Ascent Media Corporation (“Ascent”) (Nasdaq: ASCMA) today announced that it will hold a Special Meeting of Shareholders (the “Special Meeting”) on Thursday, February 24, 2011 at 10:00 am PST at the Fairmont Miramar Hotel, 101 Wilshire Boulevard, Santa Monica, California, 90401.

Shareholders as of the close of business on January 24, 2011, the record date for the Special Meeting, will be asked to consider and vote upon a proposal to sell Ascent’s Content Distribution business, pursuant to a definitive agreement dated December 2, 2010, to Encompass Digital Media, Inc. (”Encompass”) for aggregate cash consideration to Ascent of approximately $113 million, subject to net working capital and other adjustments, plus the assumption of certain liabilities and obligations with an estimated value of approximately $7 million. The previously announced transaction is subject to regulatory approval and other customary conditions. If approved by stockholders at the Special Meeting, the transaction is expected to close on or about February 28, 2010.

A proxy statement describing the transaction proposal, along with a proxy card enabling shareholders to indicate their vote, will be mailed on January 26, 2011, to all shareholders entitled to vote at the Special Meeting, and has been furnished to the U.S. Securities and Exchange Commission.

About Ascent Media Corporation

Ascent Media Corporation is a holding company and owns 100 percent of its operating subsidiaries, including Monitronics International, Inc., one of the nation’s largest, fastest-growing home security alarm monitoring companies. On December 31, 2010, Ascent completed the previously announced sale of the Creative Services and Media Management Services business units operated by Ascent Media Group, LLC, and its subsidiaries (“AMG”). The Content Distribution business, the sale of which is the subject of the Special Meeting, was also previously a unit of AMG.

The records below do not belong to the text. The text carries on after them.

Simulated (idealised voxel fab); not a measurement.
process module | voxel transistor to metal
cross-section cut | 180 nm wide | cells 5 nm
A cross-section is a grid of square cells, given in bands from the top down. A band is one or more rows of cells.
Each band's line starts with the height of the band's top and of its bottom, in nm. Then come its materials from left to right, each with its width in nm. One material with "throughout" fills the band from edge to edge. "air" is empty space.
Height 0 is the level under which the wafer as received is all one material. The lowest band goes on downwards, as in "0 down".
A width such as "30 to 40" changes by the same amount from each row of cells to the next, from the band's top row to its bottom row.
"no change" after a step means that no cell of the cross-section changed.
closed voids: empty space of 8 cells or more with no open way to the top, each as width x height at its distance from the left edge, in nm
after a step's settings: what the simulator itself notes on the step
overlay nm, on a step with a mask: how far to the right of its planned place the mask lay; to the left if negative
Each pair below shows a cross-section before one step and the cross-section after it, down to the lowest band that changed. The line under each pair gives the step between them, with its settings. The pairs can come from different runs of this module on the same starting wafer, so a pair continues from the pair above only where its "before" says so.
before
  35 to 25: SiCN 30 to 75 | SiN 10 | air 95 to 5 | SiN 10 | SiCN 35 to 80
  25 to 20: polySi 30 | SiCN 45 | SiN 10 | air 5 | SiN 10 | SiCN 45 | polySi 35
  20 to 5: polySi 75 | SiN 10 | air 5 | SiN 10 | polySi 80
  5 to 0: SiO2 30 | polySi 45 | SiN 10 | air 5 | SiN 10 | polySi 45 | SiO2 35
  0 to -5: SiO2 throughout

Forward Looking Statements

This press release includes certain forward-looking statements within the meaning of the Private Securities Litigation Reform Act of 1995, including the potential sale of the Content Distribution divisions and other matters that are not historical facts. These forward looking statements involve many risks and uncertainties that could cause actual results to differ materially from those expressed or implied by such statements, including, without limitation, Ascent’s ability to satisfy the conditions to the sale of the Content Distribution division. These forward looking statements speak only as of the date of this press release, and Ascent expressly disclaims any obligation or undertaking to disseminate any updates or revisions to any forward looking statement contained herein to reflect any change in Ascent's expectations with regard thereto or any change in events, conditions or circumstances on which any such statement is based. Please refer to the publicly filed documents of Ascent, including the most recent Forms 10-Q and 10-K and any subsequently filed Form 8-K for additional information about Ascent, as well as our preliminary proxy statement relating to the disposition of the former operations of Ascent Media Group, LLC, and its subsidiaries. Nothing discussed in this presentation shall constitute a solicitation of proxies relating to the announced disposition.